Here’s a nice article/interviewwith Diana from Playbill.
Meanwhile, Broadway's Hairspray, which won eight 2003 Tony Awards, just racked up 1,480 performances at the Neil Simon Theatre. Currently (through May 14) playing Penny Pingleton, the heroine's best friend, is a newcomer making her Broadway debut: Diana DeGarmo.
Runner-up on the third season of "American Idol," the enthusiastic 18 year old explains how her journey from TV took place. "They asked if I'd like to audition. Obviously, theatre wasn't the first thing I was doing. [Her career] was mainly recordings and concerts. I thought: 'I guess I can audition. You never know -- you may meet somebody.'"
She flew to New York from her Atlanta home, and "didn't think it went well at all. Five minutes and they said, 'Thank you.' I got back on the plane. But before I had even landed, they had offered me the part. My mother was waiting at the airport. She said, 'You've got to call your agent.' I called; he said, 'You got it.' I could hardly believe it. It's been a great experience so far!

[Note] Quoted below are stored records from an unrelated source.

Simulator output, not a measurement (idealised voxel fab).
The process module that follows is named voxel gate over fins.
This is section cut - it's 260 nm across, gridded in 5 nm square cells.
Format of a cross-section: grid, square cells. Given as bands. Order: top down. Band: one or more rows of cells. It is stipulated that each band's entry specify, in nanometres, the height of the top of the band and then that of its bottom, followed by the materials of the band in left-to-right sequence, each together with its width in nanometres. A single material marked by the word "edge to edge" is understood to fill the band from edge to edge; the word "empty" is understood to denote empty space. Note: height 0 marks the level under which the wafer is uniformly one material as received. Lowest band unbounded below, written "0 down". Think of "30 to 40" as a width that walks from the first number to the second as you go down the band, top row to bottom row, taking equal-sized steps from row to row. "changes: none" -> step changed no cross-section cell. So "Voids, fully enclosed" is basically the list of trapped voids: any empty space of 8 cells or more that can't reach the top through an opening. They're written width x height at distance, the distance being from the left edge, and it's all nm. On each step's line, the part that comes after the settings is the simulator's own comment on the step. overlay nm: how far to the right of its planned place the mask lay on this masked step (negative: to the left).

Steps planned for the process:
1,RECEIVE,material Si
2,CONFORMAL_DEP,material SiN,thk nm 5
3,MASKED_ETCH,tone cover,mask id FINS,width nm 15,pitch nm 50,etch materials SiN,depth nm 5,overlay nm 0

"No matter who you are, it's always nice to say you've done something on Broadway," claims the former Miss Teen Georgia (2002). "I feel very fortunate to have gotten in with a great cast and crew. We call it 'the Spray Family.' [Laughs.] They've been really great in welcoming me — and not scaring me with too much Broadway. I was a little nervous."
How was her first Broadway performance in comparison with "American Idol"? Says Diana, "The great thing about it is you're not being judged. [Well, Simon Cowell's not sitting front row, center.] It was pretty calm. You're standing backstage, and all of a sudden the music starts for 'Good Morning Baltimore' [the musical's first number]. Every night, the reaction is different. That's what I love about live theatre.
"I think Penny's character has space to do a lot more than any other character in the show. I get to be goofy and funny, and yet she's sweet. I really play off being the best friend. After the show, so many people say, 'I just loved your character,' and I say, 'Yea!'"
Singing since childhood, DeGarmo recalls, "I started to get paid about age five. I've always been a ham! In middle school I started taking it seriously, and it just sort of snowballed. I auditioned for 'Idol'; here I am today."
Having done "some theatre stuff in the Atlanta area when I was young," she considers her real stage debut to be when she played Maria in the November 2005 production of West Side Story at San Jose's American Musical Theatre. "It was great! The cool thing was that half the cast was from New York and half from the Bay Area. So, now I have friends both places."
One thing Diana "loves about the theatre industry as a whole is that it's so regimented. There are eight shows a week, and if you don't do your job, you get fired. The rest of the entertainment industry is flying by the seat of your pants and holding on for dear life."
Right before her Broadway stint, DeGarmo "did a USO tour with General Peter Pace, the Chairman of the Joint Chiefs of Staff. It was one of the most amazing and humbling experiences I've ever had. I come from a military family — my grandfather, uncles, my brother have all been in the service — and I had a respect for [the enlisted]. But to see what these men and women do, up close and personal, was eye-opening. We started the day after Christmas, and did thirteen shows in eight countries [including Iraq and Afghanistan] in seven days."
Her first solo album, "Blue Skies," was released in December 2004, and DeGarmo's at work on the follow-up, for which she's writing songs. "And I don't call myself Diane Warren by any means." (Warren is a multiple Grammy/ASCAP/BMI awards winner, whose songs have been recorded by several top names.) Will the new album consist of all original material? "I don't know yet. We're taking it slowly because we want it to be the best it can. A good song is a good song — no matter who wrote it."
Has she stayed in touch with any of the "American Idol" contestants? "Oh, yes, quite a few. Some of them are coming up to see me in [Hairspray] in a couple of weeks. Amy Adams, who was from my season, is doing a tour as the Narrator in Joseph [and the Amazing Technicolor Dreamcoat]. She said, 'Look at us. We're doing theatre. Who would have thought?' I'm so proud of her."
A fan of musical theatre, DeGarmo remembers "coming up to New York and seeing Les Miz and Chicago. And whenever Annie or Camelot would come to Atlanta, my mom and I would go. But I never really thought that I could do Broadway."
Does she foresee doing more theatre? "This summer, I'm doing a tour of Brooklyn [with Melba Moore]. I'm terribly excited; I can't stand it. After that, I don't know." There are also several concerts lined up. Admits Diana DeGarmo, "It's non-stop. I wish there was a break, but there isn't. [Laughs.] Later on in life, I'll have time for a break."